What is your next adventure?
I am moving back to France to work for the Center of Space Studies, the French version of NASA. I will work as a mission planning engineer.
What about your next adventure are you most looking forward to?
I am excited about returning to France with this degree. I will be working in a new city - I'm from Paris, but I'll be working Toulouse - and I'm very excited about returning to the space industry not as a student, to see what my opportunities will be. I had a lot of experience as an undergraduate, I was the head of the Student Space Center which created research partnerships for students and industry. But now I will not be the student.
Did you have any previous co-op, internship, or research experience in this area?

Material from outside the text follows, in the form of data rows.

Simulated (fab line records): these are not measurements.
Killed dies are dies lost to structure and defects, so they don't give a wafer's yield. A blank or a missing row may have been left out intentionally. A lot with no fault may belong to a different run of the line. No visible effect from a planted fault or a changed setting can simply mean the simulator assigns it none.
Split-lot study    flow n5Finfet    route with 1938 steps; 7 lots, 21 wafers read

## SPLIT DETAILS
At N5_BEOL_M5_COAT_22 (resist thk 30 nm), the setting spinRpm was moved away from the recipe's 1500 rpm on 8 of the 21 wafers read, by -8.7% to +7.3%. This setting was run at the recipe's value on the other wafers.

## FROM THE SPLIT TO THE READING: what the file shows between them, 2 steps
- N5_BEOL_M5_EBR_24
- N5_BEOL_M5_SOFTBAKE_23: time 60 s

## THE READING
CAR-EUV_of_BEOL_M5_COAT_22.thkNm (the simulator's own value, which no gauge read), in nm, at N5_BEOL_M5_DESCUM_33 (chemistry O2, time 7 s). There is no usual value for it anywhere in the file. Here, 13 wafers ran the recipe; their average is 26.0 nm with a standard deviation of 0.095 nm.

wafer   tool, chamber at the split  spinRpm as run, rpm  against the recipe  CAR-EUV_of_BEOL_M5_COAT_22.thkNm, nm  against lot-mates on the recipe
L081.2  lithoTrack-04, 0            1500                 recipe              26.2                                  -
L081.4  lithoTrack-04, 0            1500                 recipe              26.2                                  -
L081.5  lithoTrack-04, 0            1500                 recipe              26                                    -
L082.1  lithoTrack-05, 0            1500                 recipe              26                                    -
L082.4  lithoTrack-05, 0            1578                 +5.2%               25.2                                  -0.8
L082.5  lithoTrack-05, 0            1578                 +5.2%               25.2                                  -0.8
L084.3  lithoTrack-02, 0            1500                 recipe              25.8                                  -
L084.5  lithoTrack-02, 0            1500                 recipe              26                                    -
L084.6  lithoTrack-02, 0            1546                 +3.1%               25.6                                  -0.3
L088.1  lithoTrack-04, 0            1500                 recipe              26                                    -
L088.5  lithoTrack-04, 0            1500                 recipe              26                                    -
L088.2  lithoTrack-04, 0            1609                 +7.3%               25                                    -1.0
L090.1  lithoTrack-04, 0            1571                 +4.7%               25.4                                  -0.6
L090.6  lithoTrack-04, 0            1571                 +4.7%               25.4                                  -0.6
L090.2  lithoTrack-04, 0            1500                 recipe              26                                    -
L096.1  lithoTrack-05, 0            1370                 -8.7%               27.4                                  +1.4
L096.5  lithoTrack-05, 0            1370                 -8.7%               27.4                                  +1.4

My best and biggest accomplishment while I was here was my thesis, "Communication Architectures between Earth and Mars." It represents a lot of work, because, when I got here, I knew nothing about this subject. I had to start from scratch, to find a thesis that I could do. I had a lot of help from my advisor, Dr. Mavris, and from Dr. Olivia Pinon Fischer, who helped me to define the literature I had to study.
I was also involved in the Airbus Design Space Exploration project, where we used aircraft as a baseline and started to consider all of the options for changing it. I focused mainly on the wings - how having a winglet at the end influences other aspects of the vehicle.
I also was involved in a NASA Grand Challenge where the goal was to design a framework to generate a mission to Mars. We had to look at all of the possibilities -- the launch, the design, the types of orbits, the types of propulsion systems - to generate the optimal framework. Then, we had to meet with subject matter experts from NASA to explain our work.
How did your educational experience at Georgia Tech help you to achieve your goals?
My thesis really helped me to tie things together. But, what really helped was the process of my entire education. In France, my education was very theoretical. Here, it was more experimental. The combination was great.
Also, coming here, to the United States, was smart. If you want to work in space, which I do, you have to know it's a global enterprise. It's no longer one country, one mission. Countries are collaborating so, for me, having that experience in the United States was great training for the future.
What advice would you give to an underclassman who would like to follow the same path?
First, it would have to be: don't be afraid of challenges, of taking on difficulties. Go for the most difficult problems because it's through facing difficulties that you gain knowledge about the subject and about yourself.
Also, be curious. Go see people who are learning things that you are not learning. Listen to them, and get interested.
And that reminds me of this: Georgia Tech is not your whole life. Get outside of the School sometimes, even if it's just to get involved with a student group -- like SEDS [Students for the Exploration and Development of Space]. Anything that feeds your curiosity is a good thing.